Welcome to AMMSA.COM, the news archive website for our family of Indigenous news publications.

Blackfoot shirts make a return to Blackfoot Country

Article Origin

Author

By Roy Pogorzelski, Sweetgrass Writer, LETHBRIDGE

Volume

17

Issue

8

Year

2010

An “important link with Blackfoot history and culture” has made the trip from the United Kingdom to Lethbridge.
Five Blackfoot shirts will be on display at the Galt Museum and Archives, in Lethbridge, from now until the end of August.

The exhibit, entitled “Kaahsinnooniksi Aotoksisawooyawa: Our Ancestors Have Come to Visit,” showcases the hide hair shirts, decorated with porcupine quills, paint and human hair. Three of the shirts are also sacred items linked to ceremony, war and spiritual power.

“The government policy of assimilation has affected our people and that has lead to a loss of culture. These shirts are very important in the healing process and understanding of our culture. These shirts are a reminder of what we can be. When they were made they were made very well and with the spirit of our culture,” said Blackfoot Elder Narcisse Blood.

In 1841, the Blackfoot people presented the shirts as gifts to Sir George Simpson, governor of the Hudson Bay Company, during his visit to Fort Edmonton. Eventually, Simpson’s secretary Edward Hopkins took them to Montreal, when he retired in 1870. Hopkins moved to England and upon his passing in 1889, the family donated the shirts to the Pitt Rivers Museum at Oxford University.

It’s been an incredible journey bringing the shirts home to be displayed.
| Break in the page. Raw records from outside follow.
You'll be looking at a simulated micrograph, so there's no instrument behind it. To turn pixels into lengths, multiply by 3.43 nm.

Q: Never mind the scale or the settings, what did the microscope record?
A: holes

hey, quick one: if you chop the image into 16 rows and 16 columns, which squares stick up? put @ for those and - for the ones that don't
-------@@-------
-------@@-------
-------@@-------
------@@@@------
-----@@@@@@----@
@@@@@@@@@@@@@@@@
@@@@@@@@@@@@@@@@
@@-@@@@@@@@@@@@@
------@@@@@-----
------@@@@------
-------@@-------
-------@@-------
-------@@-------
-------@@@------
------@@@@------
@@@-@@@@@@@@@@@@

The initial request by Blackfoot advisors to return the shirts was made to the Pitt Rivers Museum. With financial assistance from the Arts and Humanities Research Council and the universities of Oxford and Aberdeen, they were eventually able to bring them first to the Glenbow Museum in Calgary and now to the Galt Museum.

“The shirts are an important link with Blackfoot culture and history, to a time when Blackfoot people were in control of their territory,” said Dr. Laura Peers, curator with the Pitt Rivers Museum.

 At each museum, handling sessions were held with Blackfoot people before the shirts were put on display. Blackfoot Elders assisted in the cultural interpretation of the shirts for the exhibit.

“Blackfoot ceremonialists, Elders and artists have guided the process in planning the project,” said Peers.

The response to the shirts has been amazing and emotional by members of the Blackfoot communities. The shirts have brought back many stories in the Elders and this information has been shared. The community is learning an enormous amount from these shirts, which has had a huge benefit culturally.

“The shirts being here is important as a way to repatriate these Blackfoot shirts,” said Blood.

“Kaahsinnooniksi Aotoksisawooyawa: Our Ancestors Have Come to Visit” is a result of an international partnership between the four Blackfoot communities, Pitt Rivers Museum at University of Oxford, University of Aberdeen, Glenbow Museum and the Galt Museum and Archives.